- Associated Press - Monday, November 19, 2012

When Maggie Hassan won the New Hampshire governor’s race, it wasn’t just a victory for her fellow Democrats.

Unions spent millions backing Mrs. Hassan with television ads and an extensive get-out-the-vote operation because she opposes a right-to-work bill to ban labor-management contracts that require affected workers to be union members or pay union fees.

From California to Maine, unions used their political muscle to help install Democratic governors, build labor-friendly majorities in state legislatures and defeat ballot initiatives against them.

The combination of union money and member mobilization helped Democrats take control of state legislatures in Maine and Minnesota. In Michigan, voters repealed a law that allowed cities in financial distress to suspend collective bargaining contracts. But unions lost there on an effort to make collective bargaining rights a part of the state constitution.

In perhaps their most important victory, unions defeated a California ballot measure that would have prohibited them from collecting money for political purposes through payroll deductions.

“The unions must be fairly happy with themselves,” said Gary Chaison, professor of industrial relations at Clark University in Worcester, Mass. “These are positive signs, particularly saving their political life in California.”

While re-electing President Obama was labor’s highest Election Day priority, unions invested major resources in state races where they have been fighting efforts by governors and state lawmakers to restrict bargaining rights or dilute union power.

The victories could mark a turnaround of sorts for unions nearly two years after Wisconsin Gov. Scott Walker announced plans to strip teachers, nurses and other public employees of most collective bargaining rights. Mr. Walker, a Republican, justified the move as necessary to stem the state’s budget shortfall.

Since then, unions have been fighting dozens of measures across the country targeting labor rights. They failed earlier this year to recall Mr. Walker from office, but a judge has declared parts of the Wisconsin law unconstitutional.

It wasn’t all good news for unions on Election Night. They lost a first-of-its-kind ballot effort in Michigan that would have enshrined collective bargaining rights in the state constitution.

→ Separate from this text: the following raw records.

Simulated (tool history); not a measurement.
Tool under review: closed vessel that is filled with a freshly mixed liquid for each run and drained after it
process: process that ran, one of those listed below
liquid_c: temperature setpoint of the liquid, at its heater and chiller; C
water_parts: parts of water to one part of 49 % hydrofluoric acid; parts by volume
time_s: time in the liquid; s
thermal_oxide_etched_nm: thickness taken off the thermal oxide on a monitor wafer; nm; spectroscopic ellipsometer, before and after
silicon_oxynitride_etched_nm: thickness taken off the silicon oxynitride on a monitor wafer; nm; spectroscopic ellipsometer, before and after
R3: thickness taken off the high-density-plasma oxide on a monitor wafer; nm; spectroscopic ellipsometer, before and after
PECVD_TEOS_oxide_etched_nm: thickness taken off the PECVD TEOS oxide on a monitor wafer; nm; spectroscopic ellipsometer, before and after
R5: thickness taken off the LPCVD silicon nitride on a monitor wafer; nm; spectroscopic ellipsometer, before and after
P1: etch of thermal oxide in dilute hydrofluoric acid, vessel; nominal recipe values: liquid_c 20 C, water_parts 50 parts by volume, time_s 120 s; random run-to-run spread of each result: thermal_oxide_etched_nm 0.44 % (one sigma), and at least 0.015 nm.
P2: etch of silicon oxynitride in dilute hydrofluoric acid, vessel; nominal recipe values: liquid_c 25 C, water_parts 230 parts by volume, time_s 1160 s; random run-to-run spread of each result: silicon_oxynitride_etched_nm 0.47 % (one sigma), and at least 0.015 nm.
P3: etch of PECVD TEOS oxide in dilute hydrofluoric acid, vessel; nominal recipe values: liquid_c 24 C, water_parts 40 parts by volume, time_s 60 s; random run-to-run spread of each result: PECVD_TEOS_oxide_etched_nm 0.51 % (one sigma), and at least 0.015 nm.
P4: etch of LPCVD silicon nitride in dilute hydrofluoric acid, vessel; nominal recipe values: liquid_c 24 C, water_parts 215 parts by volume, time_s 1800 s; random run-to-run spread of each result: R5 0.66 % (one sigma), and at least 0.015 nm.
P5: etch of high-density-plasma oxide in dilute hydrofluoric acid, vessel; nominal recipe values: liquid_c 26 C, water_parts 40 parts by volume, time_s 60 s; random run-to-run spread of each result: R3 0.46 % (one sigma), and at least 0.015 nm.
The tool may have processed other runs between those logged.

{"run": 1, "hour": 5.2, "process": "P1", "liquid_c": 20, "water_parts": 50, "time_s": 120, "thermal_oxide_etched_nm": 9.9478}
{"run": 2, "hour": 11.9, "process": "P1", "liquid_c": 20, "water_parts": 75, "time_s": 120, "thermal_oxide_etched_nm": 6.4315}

Unions saw the measure as a way to prevent Republicans from passing a right-to-work law that would have ended unions’ ability to collect fees from nonunion workers. Critics said it would cause the repeal of dozens of state laws and interfere with local officials trying to control their budgets. One union-backed group spent at least $6.5 million on TV ads supporting it.

Labor’s victories came at a steep cost, too. Unions and other Democratic interests poured at least $75 million in the effort to defeat California’s Proposition 32.